Canadian vacation: Yoho National Park
Aug. 5th, 2015 11:49 am![[personal profile]](https://www.dreamwidth.org/img/silk/identity/user.png)
On the morning of August 3rd we packed up our camp and headed back down the Icefields Parkway to the intersection of Canada's Rt. 1, then headed west into Yoho National Park. Just before the town of Field, we made the sharp turn to the right and up the steep Yoho River Valley to the Takakkaw Falls trailhead. "Takakkaw" means "wonderful" in the Cree language, and this huge waterfall certainly is, tumbling 830 feet from a glacier down a nearly-sheer rock wall.

This is the start of a classic loop hike that our guidebook called "one of the most spectacular day hikes in the Canadian Rockies." Clearly everyone else was reading that guidebook, because it was A ZOO; we tried to take artful photos that don't show the crowds, but there was a constant stream of people ahead of and behind us on the trail. We climbed up the valley opposite the falls (which is how we got the nice view in the photo above) and then contoured up the valley just above treeline, under the hanging rim of the icefields of the Emerald Glacier.


At the small, shallow Celeste Lake we turned back downhill, following the Little Yoho River to Laughing Falls and then back down to its confluence with the main Yoho River, and back to the trailhead.

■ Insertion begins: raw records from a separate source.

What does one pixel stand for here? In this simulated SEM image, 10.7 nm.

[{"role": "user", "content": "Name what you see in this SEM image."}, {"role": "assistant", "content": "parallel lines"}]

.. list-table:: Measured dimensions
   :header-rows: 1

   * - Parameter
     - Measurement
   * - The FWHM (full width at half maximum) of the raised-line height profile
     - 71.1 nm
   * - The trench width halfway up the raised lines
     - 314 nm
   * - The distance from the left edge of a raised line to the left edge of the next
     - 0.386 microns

Our stay at the Chateau at Lake Louise had given us a taste for luxury, so we had made reservations for a couple of nights at the Cathedral Mountain Lodge. We also had dinner reservations for that night, and the food was excellent - we were pretty hungry, too, as our hike had covered about 14 miles!
The next day we drove the short distance to the town of Field and did laundry in the machines in the basement of the Truffle Pigs restaurant, where we had a delicious lunch. In between loads we went to the visitor's center and looked at their displays on the Burgess shale fossils, a historic find of well-preserved Cambrian fossils in the mountains nearby. Since the actual site is protected and restricted, this sort of display is the only way most people can see the remains of these weird and wild prehistoric creatures.
The following day we continued down the highway that runs through Yoho NP. We stopped at the scary-impressive Natural Bridge on the Kicking Horse River. This has a lot more in common with the limestone gorges we'd seen recently than with the soaring sandstone arcs we are accustomed to seeing in Utah. The whole frothing river squeezes into a narrow slot that doesn't go all the way through the rock, thus the bridge - but I wouldn't want to walk over it!

We then continued up the road to Emerald Lake. There's a fancy resort here that rents canoes, but we just walked around the lake, a little more than three miles. We started out in the less-obvious (and muddier!) direction, and didn't see anyone for some time, but by the time we got to the lake inlet on the far side there were quite a few walkers, and in the last mile it was genuinely crowded.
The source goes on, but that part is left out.